5/10
Villa of the super Moochers
10 November 2017
Warning: Spoilers
This one begins interestingly enough with a bleeding Horst Frank being chased around a strange building before getting repeatedly stabbed in the back. This however turns out to be a nightmare, suffered by his girlfriend Julie. Horst does not appear to be in bed when she wakes up, and Julie jumps rather quickly to the conclusion that he's gone missing.

He's not at the loony bin where he works as a psychiatrist either, so Julie follows clues that lead her to a strange town where someone tries to kill her almost right away, and a kind old man (Adolfo Celi) takes her under his wing…before trying to put the moves on her in an orphanage! Adolfo does say that Horst probably went to a villa on the coast where a lot of strange, artistic types are living. This sounds like a set up for a run of the mill giallo where a bunch of weirdos get the life jabbed out of them, but in this film things tend to move in strange directions.

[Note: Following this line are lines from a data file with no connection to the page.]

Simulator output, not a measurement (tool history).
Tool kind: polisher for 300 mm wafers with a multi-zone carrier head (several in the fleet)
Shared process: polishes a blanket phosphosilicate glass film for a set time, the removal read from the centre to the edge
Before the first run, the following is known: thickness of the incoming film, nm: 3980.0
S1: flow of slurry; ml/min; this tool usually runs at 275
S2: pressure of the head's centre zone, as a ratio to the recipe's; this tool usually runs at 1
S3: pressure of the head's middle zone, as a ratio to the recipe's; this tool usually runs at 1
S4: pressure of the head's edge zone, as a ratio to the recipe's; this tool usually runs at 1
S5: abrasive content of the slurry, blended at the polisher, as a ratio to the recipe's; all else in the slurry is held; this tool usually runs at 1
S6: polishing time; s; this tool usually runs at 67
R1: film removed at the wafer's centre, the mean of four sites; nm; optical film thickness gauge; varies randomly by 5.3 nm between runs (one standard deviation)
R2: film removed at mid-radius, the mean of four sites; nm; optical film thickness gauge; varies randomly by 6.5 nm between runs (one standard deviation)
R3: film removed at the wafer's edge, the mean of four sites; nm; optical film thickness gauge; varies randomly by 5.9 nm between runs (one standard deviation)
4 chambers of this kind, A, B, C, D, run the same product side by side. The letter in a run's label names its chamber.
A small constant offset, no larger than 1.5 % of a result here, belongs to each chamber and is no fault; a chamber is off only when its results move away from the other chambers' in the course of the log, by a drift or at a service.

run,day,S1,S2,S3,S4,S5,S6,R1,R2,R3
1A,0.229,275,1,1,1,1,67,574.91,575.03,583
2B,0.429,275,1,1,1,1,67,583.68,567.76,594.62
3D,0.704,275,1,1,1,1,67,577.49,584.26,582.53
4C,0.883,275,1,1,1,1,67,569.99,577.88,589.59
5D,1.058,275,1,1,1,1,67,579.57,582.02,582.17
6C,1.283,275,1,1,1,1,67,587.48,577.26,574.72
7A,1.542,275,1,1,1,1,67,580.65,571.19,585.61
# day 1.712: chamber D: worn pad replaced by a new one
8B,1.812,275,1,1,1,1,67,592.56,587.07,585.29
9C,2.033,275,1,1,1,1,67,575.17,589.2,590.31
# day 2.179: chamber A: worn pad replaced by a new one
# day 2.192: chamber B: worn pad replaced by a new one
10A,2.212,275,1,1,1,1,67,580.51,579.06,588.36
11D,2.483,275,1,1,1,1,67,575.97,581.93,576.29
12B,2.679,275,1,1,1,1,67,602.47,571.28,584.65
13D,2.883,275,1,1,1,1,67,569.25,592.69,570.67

Well, they are weirdos, however. In charge seems to be Greta, who has a heroin addicted toy boy who lounges about all day, then there's Franco Ressell seemingly playing Andrew McKenzie of the Hafler Trio, going around all taking with a tape recorder making field recordings, and then there's Sybil Danning, who likes to take pictures of everyone's feet, and last of all there's a thespian couple, and if you think something ain't quite right about the wife, then you sir, are correct.

The thing is, everyone denies that Horst was ever there, but then Franco has a field recording of Horst talking, Sybil has a picture of Horst's scarred hand, and if he really, really wasn't there, why is his car in the garage? Someone's hiding something and perhaps only the strange kid/man painter guy who likes to spy on the ladies may hold the key. It also transpires that Horst may have been a jerk of the highest order too.

Mainly what everyone does is lie about sunbathing, so maybe it was too hot for an all out massacre. There is however a neatly unfolding mystery that doesn't rely on set-piece kills to keep things moving. Adolfo Celi (the bad guy from the Bond film Thunderball) stands out here as the seemingly passive old man who is smarter than everyone else involved, but maybe not as smart as he thinks. The version I watched also had the loudest 'sawing a head off' noise I've ever heard in a film – surely that was put in for a laugh?

Lead actress Rosemary Dexter does quite well too, but doesn't seem to have acted in too much else. Director Mario Caiano would trash things up a bit for his next film with the kung fu/western hybrid the Fighting Fists of Shanghai Joe!